Guantanamo Abuse Detailed in FBI Letter

Times Staff Writer

FBI agents observed U.S. soldiers mistreating terrorism suspects at Guantanamo Bay, Cuba, as early as 2002, but the Pentagon has done little to investigate, a letter from a senior agency counter-terrorism official said.

Agents visiting the U.S. naval base prison said they saw military and civilian interrogators using “highly aggressive” techniques to exact information from detainees captured on battlefields in Afghanistan.

In one incident, a soldier reportedly bent a prisoner’s thumbs back and “grabbed his genitals.” In another, an FBI agent saw a detainee “gagged with duct tape” for refusing to stop chanting from the Koran.


In a third episode, a prisoner allegedly was threatened with a dog and the man was placed for three months in “intense isolation,” causing him to experience “extreme psychological trauma.”

All three reported incidents were described in a letter this summer from Thomas Harrington, deputy assistant director of the FBI’s counter-terrorism division, to Maj. Gen. Donald J. Ryder, head of the Army’s Criminal Investigation Command. Harrington said that the FBI had detailed its concerns with Pentagon officials after its agents witnessed the questionable treatment.

Harrington also told Ryder in the July 14 letter that an FBI agent reported one interrogator had treated detainees so harshly that they often ended up “curling into a fetal position on the floor and crying in pain.”

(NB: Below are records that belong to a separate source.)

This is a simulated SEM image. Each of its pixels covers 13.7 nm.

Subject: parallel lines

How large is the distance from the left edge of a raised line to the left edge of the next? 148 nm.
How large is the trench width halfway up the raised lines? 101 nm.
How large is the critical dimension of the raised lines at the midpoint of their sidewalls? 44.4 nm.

In the letter, first reported by Associated Press and obtained by the Los Angeles Times, Harrington expressed frustration that the military did not appear to be taking the FBI’s allegations seriously.

“I have no record that our specific concerns regarding these three situations were communicated to DOD [the Department of Defense] for appropriate action,” he wrote.

However, the Pentagon said Monday that the incidents were under investigation as part of a larger internal inquiry into allegations of prisoner abuse at Guantanamo Bay. The overall investigation has substantiated at least 10 incidents of minor misconduct since 2003. They include a female interrogator climbing on top of a detainee’s lap and a guard striking a detainee.


“We report all allegations of mistreatment to the chain of command,” Army Brig. Gen. Jay Hood, commander of the joint task force that oversees some 550 prisoners at Guantanamo Bay, said Monday. “We take all allegations seriously and investigate each one fully.”

The FBI complaints to the Pentagon represent some of the earliest allegations of prisoner abuse, coming a year before revelations of detainee mistreatment at the U.S.-run Abu Ghraib prison in Iraq. The FBI’s charges have surfaced as criminal trials and investigations center on misconduct at military-run holding facilities.

The Times also obtained copies of e-mails Harrington sent to other FBI officials suggesting that agents told military authorities at Guantanamo Bay that there were proven nonviolent methods for extracting information from prisoners.

In one message, Harrington said the military was involved in “interrogation strategies we not only advised against, but questioned in terms of effectiveness,” and that the military often was “producing information that was not reliable.”

Harrington added that he personally visited the prison as a senior counter-terrorism official. “I voiced concerns that the intel produced was nothing more than what FBI got using simple investigative techniques” that did not involve violence, he wrote.

In the first incident detailed in the July 14 letter, Harrington wrote that an FBI agent reportedly saw a detainee “grimace in pain” in October 2002 and that the agent was told by a Marine that an interrogator identified only as “Sgt. Stacey” had “grabbed the detainee’s thumbs and bent them backwards and indicated that she also grabbed his genitals.”


In an aside, “the Marine also implied that her treatment of that detainee was less harsh than her treatment of others,” Harrington wrote. The Marine indicated that “he had seen her treatment of other detainees result in detainees curling into a fetal position on the floor and crying in pain.”

In the second incident reported that month, an FBI agent said he was observing an interrogation when a civilian contractor asked him to come see something else. The agent was directed to “an unknown bearded, long-haired detainee in another interrogation room. The detainee had been gagged with duct tape that covered much of his head,” Harrington said.

The agent asked a soldier whether the detainee was being punished for spitting at interrogators. The soldier “laughed and stated that the detainee had been chanting the Koran and would not stop.”

The third case occurred in September or October 2002 when “FBI agents observed that a canine was used in an aggressive manner to intimidate” a detainee. In November of that year, FBI agents realized that the detainee also “had been subjected to intense isolation for over three months ... in a cell that was always flooded with light,” according to Harrington’s letter.

“By late November the detainee was evidencing behavior consistent with extreme psychological trauma” and was “talking to nonexistent people, reporting hearing voices, crouching in a corner of the cell covered with a sheet for hours on end.”